#NetApp does not recommend using the All volume tiering policy with primary data?

1 messages · Page 1 of 1 (latest)

subtle edge
#

I have two respective questions on following these two statements about ALL tiering policy which are excerpted from https://www.netapp.com/pdf.html?item=/media/17239-tr-4598.pdf

"Note: NetApp does not recommend using the All volume tiering policy with primary data (read/write volumes)."

Why is that?

2) Data in volumes using the All tiering policy, (excluding data illegible for tiering) is immediately marked as cold and tiered to the cloud as soon as possible

Blocks will be IMMEDIATELY market as cold, and will be tiered ASAP, which means not immediately. What dertermine when exactly blocks can get tiered, before then will blocks are statying in the primary storage, even temporarily?
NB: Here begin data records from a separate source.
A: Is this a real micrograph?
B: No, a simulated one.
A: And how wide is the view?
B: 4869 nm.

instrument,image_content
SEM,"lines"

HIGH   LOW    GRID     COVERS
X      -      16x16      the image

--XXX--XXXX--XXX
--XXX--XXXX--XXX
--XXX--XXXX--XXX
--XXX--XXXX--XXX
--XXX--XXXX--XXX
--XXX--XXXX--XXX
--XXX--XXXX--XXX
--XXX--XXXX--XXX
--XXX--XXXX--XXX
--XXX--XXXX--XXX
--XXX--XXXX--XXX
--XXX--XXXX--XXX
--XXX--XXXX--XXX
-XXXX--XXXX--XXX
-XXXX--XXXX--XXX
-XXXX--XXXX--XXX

  1. Is there anyway (AIQUM, ex) I can find out how much load the tiering would put on the node?
ivory kestrel
#
  1. Because tiering is designed for only cold data. If you do enable it and are ok with 50+ ms of latency, then you can. But don't complain when it is slow.
#
  1. It is tiered as written to a temporary log buffer on disk, but it really is tiered almost instantly (in Consistnecy Point I believe).
#
  1. CPU load? The background scans consume a lot of CPU but yield to other workloads very well, so it won't be an accurate measure. It should be transparent to the existing amount of load you have now, but the CPU may look hhigher. Tiering scanners (wafl scan status) generally consume a lot.
solemn creek
#

for 2) it will be tiered on the next run of the tiering scanner. Which might take a few minutes even (you can check if the scanner is running with volume object-store tiering show, and you can even trigger the scan to run immediately

#

and for 1), it is a recommendation only. If you have a fast SSD-based on-premises S3 (e.g. one of the orange boxes 😉 ) you might not even notice any huge performance impact for CIFS volumes, for example. But in general you want to keep hot data on the system if possible

subtle edge
#

It is interesting to know the command. As shown below, we have SSD and also StorageGrid, the time on scanning took 3963s = 66minutes on this volume. I also saw it took much longer on the other volume. Could it have impact on performance? Anyway to find out if it really have or not?
::*> volume object-store tiering show -volume volume_name -instance

                              Vserver: nfs-vserver
                               Volume: volume_name
                            Node Name: node1
                          Volume DSID: 35742
                       Aggregate Name: ssd_aggr1
                                State: waiting
                  Previous Run Status: completed
             Aborted Exception Status: -
           Time Scanner Last Finished: Thu Mar 28 11:51:45 2024
             Scanner Percent Complete: -
                  Scanner Current VBN: -
                     Scanner Max VBNs: -
  Time Waiting Scan will be scheduled: Fri Mar 29 11:51:44 2024
                       Tiering Policy: all
 Estimated Space Needed for Promotion: -
                    Time Scan Started: -
               Cloud Retrieval Policy: default
           **  Elapsed Time Scanner Ran: 3963s**
     Time of Last Space Related Error: -
          Scheduling class of scanner: -
      Object Format Revert Scan State: -

space error code encountered in last scan: -

uneven urchin
#

Fabricpool on AFF with "tiering all" has replaced some our FAS systems. We do lose some dedupe with this setting though.
But it can be really fast. We are however running a local SG appliance cluster.
Unfortunately I don't have any latency numbers to share right now

subtle edge
#

Why did Elapsed Time Scanner Ran took 66 minutes long as shown above if no performance impact or really fast? How can you show it really had no performance impact?

orchid fulcrum
uneven urchin
subtle edge
#

We have 2 volumes with tiering policy = all at begining with. We noticed that when we copy about 30TB data on each volume, mre than 20TB data were not be able to be tiered to StorageGrid and had stayed in the performance tierer. It took 10 more days to finally get tiered.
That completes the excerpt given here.